But something unexpected happened: The wind caught the arrow and blew it straight over the cottage and out of sight. They ran, frantically, to the front of the cottage, and there it was… sticking vertically through one of the lawn chairs out front. Unoccupied, as it turns out.
My own days as a kid vacationing at Glidden Lodge on Whitefish Bay were less mischievous, at least from a “deployment of lethal force” perspective. But my brother and I always had the feeling that we were free while we on vacation: Video games weren’t yet portable and the cottages at Glidden Lodge were crude and open to the elements, so we had the feeling of being outdoors for the duration of our stay.
Food was never a big part of the trip. Hamburger stands and supper clubs were the mainstays; we’d make s’mores in the fireplace of our cottage. I remember the ice cream-filled cream puff at the Lodge restaurant being an annual favorite.
By contrast: Back in Door County this month as part of a Door County Visitor Bureau press tour (full details at the end of the story*), our first meal after arriving was at Parador, the new classically styled tapas restaurant in Egg Harbor.
What are tapas doing in Door County, previously known for Al Johnson’s Swedish pancakes and homemade cherry bounce?
And how did these tapas come to be legitimately tasty?
And what’s the deal with all the olive oil shops and wineries in a region with a climate almost but not entirely unlike Napa or Italy?

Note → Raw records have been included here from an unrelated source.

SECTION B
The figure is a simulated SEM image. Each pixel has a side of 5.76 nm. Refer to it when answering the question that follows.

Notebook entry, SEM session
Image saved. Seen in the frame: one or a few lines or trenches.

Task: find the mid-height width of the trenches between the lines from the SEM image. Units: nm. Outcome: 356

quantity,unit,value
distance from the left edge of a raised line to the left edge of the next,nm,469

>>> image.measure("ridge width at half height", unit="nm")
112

A fine question. Not surprisingly, Door County has evolved rapidly to keep pace with the often well-heeled visitors from Milwaukee and Chicago who buy up its waterfront homes, fill its marinas with $750,000 yachts, and keep its pricey restaurants and gift shops in the black. Some of that change has been wonderful and refreshing, some has been grimly necessary, and some has been perplexing, but the overall impact has been to leave the peninsula a marvelous place to vacation and dine, if you keep your wits about you.
SPAIN UP NORTH, VIA PARADOR
As a point of reference: While honeymooning in 2007, my wife and I stayed at the Parador (state-run national heritage hotel) in Ronda, Spain. The hotel room’s two balconies overlooked rich pasture land dotted with small farmhouses and a gorgeous crest of mountains, affording one of the most beautiful views we’ve ever enjoyed. The interior decor of the two-story apartment was spare and impeccable. Breakfast was a dream: cafe con leche, fresh fruit, fresh orange juice, local pastries.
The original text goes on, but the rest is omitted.